Florian Dommert wrote:
* Mark Abraham <[email protected]> [2009-06-17 15:31:43 +1000]:

Florian Dommert wrote:
* Mark Abraham <[email protected]> [2009-06-17 14:14:22 +1000]:

Florian Dommert wrote:

However I am very confident and in case of success, that there will be
soon an error estimate for the Ewald Sum available, which will be the first step to the an implementation a tuning routine for the SPME paramters to achieve optimal
balance between performance and accuracy ;)

I've already implemented a version of mdrun that actually computes the RMS error in the force components under PME, and am planning to release it soon.

That is very nice to hear, how do you compute the error ? By comparing to an
Ewald Sum ?

Holding beta fixed, I compare force components with those from a converged real-space summation and high Fourier grid density & interpolation order.
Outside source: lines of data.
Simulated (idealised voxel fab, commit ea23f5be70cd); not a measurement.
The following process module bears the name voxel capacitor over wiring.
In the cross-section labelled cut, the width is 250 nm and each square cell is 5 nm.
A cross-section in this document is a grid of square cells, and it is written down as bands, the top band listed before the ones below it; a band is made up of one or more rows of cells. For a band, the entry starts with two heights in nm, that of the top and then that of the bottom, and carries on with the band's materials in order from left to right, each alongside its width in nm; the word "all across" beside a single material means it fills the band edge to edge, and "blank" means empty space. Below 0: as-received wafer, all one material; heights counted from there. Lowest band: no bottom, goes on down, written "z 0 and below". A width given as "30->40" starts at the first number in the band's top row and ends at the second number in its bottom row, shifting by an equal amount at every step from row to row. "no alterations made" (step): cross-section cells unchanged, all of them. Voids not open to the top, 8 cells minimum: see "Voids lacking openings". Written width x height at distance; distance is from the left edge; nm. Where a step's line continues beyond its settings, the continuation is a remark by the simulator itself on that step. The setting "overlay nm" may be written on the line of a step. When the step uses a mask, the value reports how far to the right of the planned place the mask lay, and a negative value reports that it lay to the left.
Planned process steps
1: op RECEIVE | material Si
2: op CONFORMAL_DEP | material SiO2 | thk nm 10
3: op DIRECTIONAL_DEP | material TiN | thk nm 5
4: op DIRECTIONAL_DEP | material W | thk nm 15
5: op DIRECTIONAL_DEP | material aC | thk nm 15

So you have to perform a very costly simulation for every system, when
you gather the reference force ?

Actually, both the reference force run and the parameter scan runs are invocations of "mdrun -rerun". I haven't notice the former to be very costly, but there's a trade-off involved. To converge the components to machine precision might indeed be very costly, but one doesn't need to go to that extreme to estimate that the average RMS force error over the test trajectory is 1e-4 (or whatever).

And which beta do you choose, because
if you take the right choice you can decrease the computational cost
extremely.

Yep. Having chosen a desired accuracy, you have to scan beta (with ewald_rtol and rcoulomb) and then scan the grid densities to find point(s) with acceptable accuracy and minimal cost. This is not such an extreme problem once you have some guidance from previous optimizations.

So theoretically at first you have to find the right beta by
sampling through the corresponding parameter space with a fixed
Interpolation order and grid size. In the optimal range a change of beta
within 0.1 will yield a difference in the error of about 10-1 this trend
continues around +/- 0.5 of the optimal value for beta.

OK, I'll have to take your word for that, since I haven't looked at the maths in that detail. It's certainly well-known (e.g. original PME papers) that a correct choice of parameters can swing orders of magnitude of computational cost for given accuracy, or vice-versa.